Fendika is often filled with an eclectic mix of music industry folks, in-the-know locals and travellers. With a cover charge of 50 birr (£1.36), shows range from intimate Ethiopian jazz nights to multi-act traditional song. Dance extravaganzas that culminate in jam sessions. Fridays are a good bet – call ahead to confirm schedule.
Check out the art gallery in the back and the small patio on the side, where plates of barbeque chicken and rice are often on offer.
Visit Lucy at the Museum
The partial skeleton of a female australopithecine, known as “Lucy”, was discovered in the Awash Valley of Ethiopia in 1974. The bone fossils of this human ancestor are over 3 million years old, now preserved in Addis at the National Museum of Ethiopia. The Lucy display is the star attraction of the small museum. Open 8.30am-5.30pm daily; entrance is 10 birr.

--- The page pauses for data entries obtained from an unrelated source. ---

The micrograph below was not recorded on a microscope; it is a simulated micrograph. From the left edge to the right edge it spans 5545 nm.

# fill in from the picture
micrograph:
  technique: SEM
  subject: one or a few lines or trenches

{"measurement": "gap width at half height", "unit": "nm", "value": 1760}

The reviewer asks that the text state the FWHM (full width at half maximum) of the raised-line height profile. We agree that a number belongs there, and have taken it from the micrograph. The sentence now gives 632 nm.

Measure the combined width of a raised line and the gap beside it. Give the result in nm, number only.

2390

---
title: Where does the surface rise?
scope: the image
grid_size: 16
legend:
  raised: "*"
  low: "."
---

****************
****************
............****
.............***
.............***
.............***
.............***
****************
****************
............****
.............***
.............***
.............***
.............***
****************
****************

A staple of Ethiopian cuisine, injera is a mildly sour, spongy flatbread made from fermented teff flour. They sometimes use additional flours, such as barley. Stewed main dishes are typically served atop injera and eaten by hand. You will be using more injera to scoop up mouthfuls of food.
The sacred city of Rastafarianism
Addis Ababa is linked in popular culture with Jamaica. Figures like singer Bob Marley to whom a large statue in the centre of Addis Ababa is dedicated, perhaps not everyone knows that the roots of Rastafarianism are in Ethiopia.
Not because the movement was particularly successful in the Horn of Africa but because of the prophecy of Jamaican writer Marcus Garvey in 1920s who predicted that a black king would be crowned in Africa and end colonialism, allowing the African people to return to the continent.
And so when Ras Tafari Maconnèn was named Emperor of Ethiopia (under the name Hailé Selassié) in 1930, many recognised him not only as the long-awaited emancipating king but as Jesus himself.
Today Hailé Selassié is buried in Holy Trinity Cathedral, making Addis Ababa the sacred city for Rastafarians all over the world.
Enjoy Art Beyond Tradition
Addis Ababa is, without doubt, the most cosmopolitan city in Ethiopia, home to 80 different nationalities and ethnic groups and increasingly open to the outside world. It is probably also for this reason that the art scene has been enjoying a period of great ferment in recent years, experimenting with modern and contemporary art but without forgetting its traditions.
So, for those that have time to spare after visiting the museums mentioned earlier, a trip to Zoma Contemporary Art Centre won’t disappoint. In fact, the zero impact building, constructed with mud and straw and curiously shaped like a large traditional African sculpture, is a work of art in itself.
As for the galleries, the Asni Art Gallery (one of the city’s first, opened in 1996) and LeLa Art Gallery are well worth a look.
Best Time to Visit Addis Ababa
Addis Ababa has a temperate and humid climate. Its proximity to the Equator means that temperatures are stable all year round. The altitude brings them down considerably with highs between 20 and 25°C and lows of between 8 and 12°C.
The summer months, between June and September, are characterised by heavy rain and so the best period to visit Ethiopia and discover Addis Ababa is between November and January. This is during the dry season, in which rain in any case remains a possibility.